# Is a most-likely probability 'better' depending on the size of thenext-most-likely?

Discussion in 'Scientific Statistics Math' started by Steve, Feb 2, 2010.

1. ### SteveGuest

Hi,

I'm working on an algorithm to guess the correct English word within
text in which some words have become illegible.
It boils down to creating a list of candidate words, along with their
probabilities, and choosing the most likely.
Alternating between training data, and new test data, I can establish
that the probability estimations are fairly accurate. (Though to be
useful, the algorithm needs to provide a shorter candidate list in the
first place!)

Suppose I have two cases:
A) There are 2 candidate words with probabilities 0.51 and 0.49.
B) There are 101 candidate words, one with P=0.51, and a hundred
others all with P = .0049.

One of the approaches the algorithm takes is based on the N recent
known words prior to the unknown word (its Ngram), so there are
inevitably situations when the Ngram contains words that have
themselves been corrected in a prior step. If this is the case, I need
to know how much I can rely on that previous result.
Is there any basis for believing that in case B) the result is more
trustworthy? After all, the choice with P=0.51 is more than 100 times
more likely than the next best word. But in case A) there's virtually
nothing to choose between them.
Rightly or wrongly, that's how I intuitively feel about the choices,
but then I remember... both 'best choices' will be wrong 49% of the
time, so it doesn't make any difference!

Is there a measure for this, or is it totally irrelevant?
------------

Eventually the goal is to have a much higher confidence than 0.51 in a
single choice, but there will occasionally be situations with these
borderline results. In these cases I'll offer the user a drop-down
replacement list with all the choices and their probabilities, for
them to pick from.
way that they would be more confident making a choice in case B) than
A) .

Any thoughts?... Is this a bit of a Monty Hall problem?

Thanks

Steve

Steve, Feb 2, 2010

2. ### David JonesGuest

Have you thought of involving a cost function? This would give a value/cost/utility to choosing word B, if word A is actually correct. Then some aspects of your problem would eventually become generalised to comparing a single alternative with its cost, with lots of small probabilities each having different costs. In such a case, you might prefer the second if a lot of the small probabilities are associated with small costs and only a few with high costs.

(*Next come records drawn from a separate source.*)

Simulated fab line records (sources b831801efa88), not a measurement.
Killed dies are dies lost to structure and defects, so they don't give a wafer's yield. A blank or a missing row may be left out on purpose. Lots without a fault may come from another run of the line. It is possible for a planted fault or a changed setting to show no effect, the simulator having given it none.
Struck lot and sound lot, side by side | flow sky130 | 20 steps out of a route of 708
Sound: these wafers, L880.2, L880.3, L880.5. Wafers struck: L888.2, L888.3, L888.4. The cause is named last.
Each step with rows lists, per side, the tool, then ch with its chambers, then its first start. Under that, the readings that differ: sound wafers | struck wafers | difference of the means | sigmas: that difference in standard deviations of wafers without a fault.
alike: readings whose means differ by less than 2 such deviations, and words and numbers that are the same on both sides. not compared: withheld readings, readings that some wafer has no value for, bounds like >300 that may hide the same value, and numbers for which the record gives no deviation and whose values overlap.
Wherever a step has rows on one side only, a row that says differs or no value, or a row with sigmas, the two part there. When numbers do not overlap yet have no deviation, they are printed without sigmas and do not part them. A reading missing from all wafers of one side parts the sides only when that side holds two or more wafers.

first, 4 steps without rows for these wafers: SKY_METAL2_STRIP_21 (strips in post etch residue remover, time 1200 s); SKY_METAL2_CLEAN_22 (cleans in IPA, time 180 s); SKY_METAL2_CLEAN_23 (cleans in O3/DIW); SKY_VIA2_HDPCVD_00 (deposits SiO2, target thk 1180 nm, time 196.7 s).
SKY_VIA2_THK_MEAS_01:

Here "cost" might be used to distinguish similar words with similar meanings from similar words with different meanings.

David Jones

David Jones, Feb 2, 2010

3. ### SteveGuest

Thanks David, I hadn't thought of that idea. There's a lot of
parameters linked to each candidate, such as meaning, part-of-speech,
useage-frequency, collocation-frequency, context likelihood etc. so I
could certainly shape some kind of cost for going against the grain of
these.

I'm still wondering if there's some simple heuristic involved with
cases like these though.

An example might be if I collected millions of usenet postings and
found significant amounts of these examples:

"Just my two * worth" and found * = cents 51% of the time and found
rupees, yen etc 4.9% of the time for 10 variations.

and

"I married my * in a church" with * = wife 51% and husband 49%.

Even if you were sure the probabilities were very accurate, the
'cents' example just seems a safer bet because each alternative is
quite unlikely.

Steve

Steve, Feb 2, 2010
4. ### David JonesGuest

The cost approach has the potential that, with an extremely large amount of work, you could do a thorough application of decision theory to tell you what to choose in any given case. But it can also help to think about the problem. One of the essential parts are probabilities like that of "being wrong if I choose this one", as this would weight the cost of the choice. If you think about these, rather than the probability that "this one is right", then it would help to justify your feeling about the intrepretation to be made when you have lots of small probabilities ...these would convert to lots of instances where the probability of being wrong is high.

David Jones

David Jones, Feb 3, 2010
5. ### SteveGuest

It's definitely given me a new perspective on weighing these kind of
choices. There's no shortage of test data to try the cost approach and
see how it performs compared to simple probability alone.

Thanks

Steve

Steve, Feb 3, 2010